Justice Cabinet Secretary J. Michael Brown said he is “absolutely convinced” that a loss of freedom of movement at the medium security, dormitory style facility caused inmate frustrations to boil over. Some staff at the facility told legislative committees the riot was caused by poor food quality – they referred to the food as “basically slop.”
Both the review team’s report and Brown said interviews with more than 120 inmates and 70 staff contradict that premise. Instead, the review points to measures to ease tensions after a young Hispanic inmate who had recently arrived at Northpoint was the victim of theft by a black and a white inmate. Prison officials learned of an altercation between approximately 10 Hispanic inmates apparently tried to retrieve the stolen canteen items and impose their own prison yard justice, according to Brown.
Following that incident, prison officials implemented a “modified lockdown” restricting access between dormitories and to program and recreational facilities. Within the living areas, inmates were free to move around and use televisions and common areas. Some inmates involved in the original altercation were segregated while others asked for protective custody, Brown said.
But prison officials decided to implement a “controlled movement schedule” and posted announcements it would begin the following week. On Friday, Aug. 21, around 6:30 p.m. the fire alarm in dormitory 6 sounded followed within a half hour by an alarm in dormitory 3. Inmates had set fire to trash containers in both. Inmates were evacuated and at one point guards in a tower fired warning shots over some inmates heads who had ventured to close to the fence or secure areas, according to Department of Corrections Commissioner LaDonna Thompson.
Eventually the fire spread to other dormitories, the canteen and food service department, ultimately destroying five non-dormitory buildings and damaging all the dorms.
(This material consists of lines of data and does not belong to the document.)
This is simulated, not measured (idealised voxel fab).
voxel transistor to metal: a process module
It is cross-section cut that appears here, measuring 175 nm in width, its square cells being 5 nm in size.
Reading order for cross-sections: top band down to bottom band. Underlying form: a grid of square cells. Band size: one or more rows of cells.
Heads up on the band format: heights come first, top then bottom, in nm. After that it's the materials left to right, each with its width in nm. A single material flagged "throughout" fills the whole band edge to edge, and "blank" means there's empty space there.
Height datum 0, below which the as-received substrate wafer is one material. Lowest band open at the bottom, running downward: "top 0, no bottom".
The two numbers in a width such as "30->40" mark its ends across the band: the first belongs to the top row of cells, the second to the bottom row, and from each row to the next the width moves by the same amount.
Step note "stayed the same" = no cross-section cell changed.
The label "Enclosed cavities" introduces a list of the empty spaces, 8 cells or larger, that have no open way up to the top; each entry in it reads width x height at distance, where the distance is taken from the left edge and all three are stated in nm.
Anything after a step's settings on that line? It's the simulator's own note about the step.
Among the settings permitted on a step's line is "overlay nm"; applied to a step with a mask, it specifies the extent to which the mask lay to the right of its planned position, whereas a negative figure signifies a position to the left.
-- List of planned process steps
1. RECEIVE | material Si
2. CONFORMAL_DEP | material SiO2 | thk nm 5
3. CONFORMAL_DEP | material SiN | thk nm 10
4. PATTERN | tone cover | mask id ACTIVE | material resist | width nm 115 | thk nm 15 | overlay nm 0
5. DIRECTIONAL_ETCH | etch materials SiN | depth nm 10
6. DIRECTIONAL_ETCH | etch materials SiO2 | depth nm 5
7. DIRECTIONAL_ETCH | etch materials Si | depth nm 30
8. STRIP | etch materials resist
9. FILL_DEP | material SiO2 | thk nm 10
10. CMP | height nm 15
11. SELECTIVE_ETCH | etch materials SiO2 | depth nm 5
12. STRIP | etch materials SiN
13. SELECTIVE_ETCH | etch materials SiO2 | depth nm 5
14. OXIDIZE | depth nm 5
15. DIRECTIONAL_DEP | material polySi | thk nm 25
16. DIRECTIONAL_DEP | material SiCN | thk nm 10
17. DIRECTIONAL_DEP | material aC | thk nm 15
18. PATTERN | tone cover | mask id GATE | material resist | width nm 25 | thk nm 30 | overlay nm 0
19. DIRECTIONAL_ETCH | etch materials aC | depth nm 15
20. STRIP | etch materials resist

More than 700 inmates had to be transferred to other facilities where they remain pending repairs to the Northpoint facility. Thompson said DOC has been able to “absorb” those inmates without straining the receiving prisons as other prisoners are released on schedule. But it prompted DOC to slow down transfer of state inmates from county jails although that process has resumed normal pace, she said.
Brown said at least 150 inmates had been identified as participating in the disturbance. He said any prosecutions will be handled by local commonwealth and county attorneys. He also noted that not all inmates engaged in the riot – inmates from dorm 5 gathered on the ground in the courtyard “where they could be seen and make clear they didn’t participate at all.”
Brown repeatedly pointed out that Northpoint was originally designed as a mental health facility and the dormitory plans don’t allow some usual prison security restrictions. But to rebuild the system on an updated design would be “prohibitively expensive and I just got a memo which said we’ve got to do with 6 percent less.” Gov. Steve Beshear has asked state agencies to find ways to cut 6 percent from their current budgets because of another state revenue shortfall.
He and Thompson said some inmates complained about the food quality but did not believe it contributed to the riot. Brown said a private contractor, Aramark, serves 3,600 meals a day at the facility which was averaging only a bout six complaints a month. He said any institutional food service typically draws complaints about food. Thompson said the meals meet nutritional guidelines but are “a little bland” because it is not prepared with some condiments and uses less salt.
She said it would cost the state about $5 million more to take over the food service and there are no plans to do so.